Last Updated: Wed Sep 07, 2011 16:30 pm (KSA) 13:30 pm (GMT)

More deaths reported as Syrian forces storm Homs, block telecommunications

Protests against security forces swept through Homs as President Assad faced increasing pressure to step down. (File photo)
Protests against security forces swept through Homs as President Assad faced increasing pressure to step down. (File photo)

Syrian security forces stormed the city of Homs and cut off telecommunications as heavy shooting was heard while troops raided homes, Al Arabiya reported on Wednesday.

Syrian activists told Al Arabiya that more deaths have been reported as the security forces swept through Homs and fired at the Khaled bin Walid Mosque.

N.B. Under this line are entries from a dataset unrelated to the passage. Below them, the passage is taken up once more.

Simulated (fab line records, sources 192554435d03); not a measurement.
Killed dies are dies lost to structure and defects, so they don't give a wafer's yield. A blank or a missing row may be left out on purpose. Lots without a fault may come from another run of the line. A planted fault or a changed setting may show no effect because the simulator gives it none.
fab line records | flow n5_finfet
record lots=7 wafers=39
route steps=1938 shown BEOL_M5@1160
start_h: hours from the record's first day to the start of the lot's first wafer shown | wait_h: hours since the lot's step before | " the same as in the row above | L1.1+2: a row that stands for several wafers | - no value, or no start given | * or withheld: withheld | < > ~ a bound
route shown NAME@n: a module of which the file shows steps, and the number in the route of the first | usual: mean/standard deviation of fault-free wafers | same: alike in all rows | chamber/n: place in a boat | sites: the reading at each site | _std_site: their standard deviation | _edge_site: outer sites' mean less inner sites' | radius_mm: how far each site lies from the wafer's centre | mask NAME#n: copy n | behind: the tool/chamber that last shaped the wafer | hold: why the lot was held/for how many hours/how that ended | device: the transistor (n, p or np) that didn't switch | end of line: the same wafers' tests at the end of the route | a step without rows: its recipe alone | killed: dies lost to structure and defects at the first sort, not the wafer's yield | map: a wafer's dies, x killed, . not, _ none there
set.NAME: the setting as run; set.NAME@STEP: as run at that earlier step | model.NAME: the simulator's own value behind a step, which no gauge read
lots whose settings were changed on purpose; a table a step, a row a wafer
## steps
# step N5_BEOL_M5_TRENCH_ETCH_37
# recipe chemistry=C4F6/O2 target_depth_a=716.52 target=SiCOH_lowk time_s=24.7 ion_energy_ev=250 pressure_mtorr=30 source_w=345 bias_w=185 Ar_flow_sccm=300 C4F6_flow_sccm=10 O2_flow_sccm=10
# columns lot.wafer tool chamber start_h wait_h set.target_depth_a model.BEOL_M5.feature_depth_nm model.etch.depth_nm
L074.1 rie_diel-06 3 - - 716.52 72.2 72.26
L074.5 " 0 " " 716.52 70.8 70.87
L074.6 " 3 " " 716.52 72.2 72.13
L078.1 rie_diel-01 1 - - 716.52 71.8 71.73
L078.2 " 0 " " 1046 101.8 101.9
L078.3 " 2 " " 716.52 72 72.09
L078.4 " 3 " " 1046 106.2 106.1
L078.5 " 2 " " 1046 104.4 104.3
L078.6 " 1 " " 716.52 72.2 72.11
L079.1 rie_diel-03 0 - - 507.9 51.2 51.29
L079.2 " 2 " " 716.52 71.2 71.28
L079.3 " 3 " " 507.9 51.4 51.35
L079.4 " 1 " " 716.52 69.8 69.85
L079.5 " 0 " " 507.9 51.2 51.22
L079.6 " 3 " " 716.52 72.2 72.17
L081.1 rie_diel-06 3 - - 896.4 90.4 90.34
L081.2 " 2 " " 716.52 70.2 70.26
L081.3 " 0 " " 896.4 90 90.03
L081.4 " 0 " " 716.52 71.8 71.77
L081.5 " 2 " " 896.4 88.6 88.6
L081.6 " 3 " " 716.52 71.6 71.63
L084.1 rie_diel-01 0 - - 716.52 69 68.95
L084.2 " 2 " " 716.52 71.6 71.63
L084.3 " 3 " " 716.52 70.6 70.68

According to AFP, seven people have been shot dead by the fire of security forces in Homs.

“Most land and cell phone lines and the Internet have been cut off. Tanks moved in at dawn and began firing heavy machineguns randomly at houses in Bab Tadmur, Warsha district and Bab Dreib,” Syrian activists told Reuters.

“Troops also deployed in Bab Sbaa, two explosions were heard in al-Khader neighborhood and they sealed off the city center,” said a statement by Homs City Neighborhoods Union sent to Reuters.

The operation comes after Syria asked Arab League Secretary General Nabil al-Arabi to postpone a visit to the Arab country for talks on the violent crackdown on protests that broke out mid-March.

President Bashar al-Assad faces the biggest challenge to his rule since inheriting power from his father 11 years ago, with increased international condemnation of the violence. The European Union on September 3 added four people and three companies to an asset freeze and travel ban on Syria, where the unrest began in mid- March. A day earlier, the EU banned imports of Syrian oil.

More than 2,450 civilians and 700 members of the security forces have been killed during the crackdown, while 15,000 people have been injured and at least 20,000 are in prison, according to Mahmoud Merhi, head of the Arab Organization for Human Rights. The UN puts the death toll at more than 2,200.

Security forces have failed to halt the protests, which were inspired by unrest across the Middle East and North Africa that unseated Tunisian President Zine Elabidine Ben Ali in January and Egyptian President Hosni Mubarak the following month. Muammar Qaddafi is in hiding after an uprising ended his control over most of Libya.

Tanks and troops, largely from Syria’s minority Alawite sect, moved into Homs four months ago and occupied the main square in the city to try to end protests demanding the removal of President Assad.

The Alawite sect dominates Syria’s security forces and core army units that have besieged numerous towns and cities across the country to crush the six month uprising.

Homs, 165 km (100 miles north of Damascus) is mostly Sunni Muslim, like the rest of Syria. The hundreds of casualties reported in the city since the army deployment has been caused by assaults on Sunni areas. Activists have also reported the death of several Alawite residents in apparent revenge killings.

Residents said an Alawite militia loyal to Assad, known as shabbiha, has played a leading role in the raids and are responsible for some of the killings, raising tension between the two sects.

Activists and residents have reported an increasing number of defections among the mostly Sunni rank and file military in Homs and its surrounding countryside.

Residents of Rastan, a town near Homs, published footage purportedly showing defecting soldiers on a balcony greeting a crowd of several thousand people at a pro-democracy rally in the town last week.

Syrian authorities, which have not allowed independent media in the country since the uprising began in March, say there have been no defections in the military.

They say the troops were deployed in Syrian cities in response to appeals by inhabitants frightened by “armed terrorist gangs.”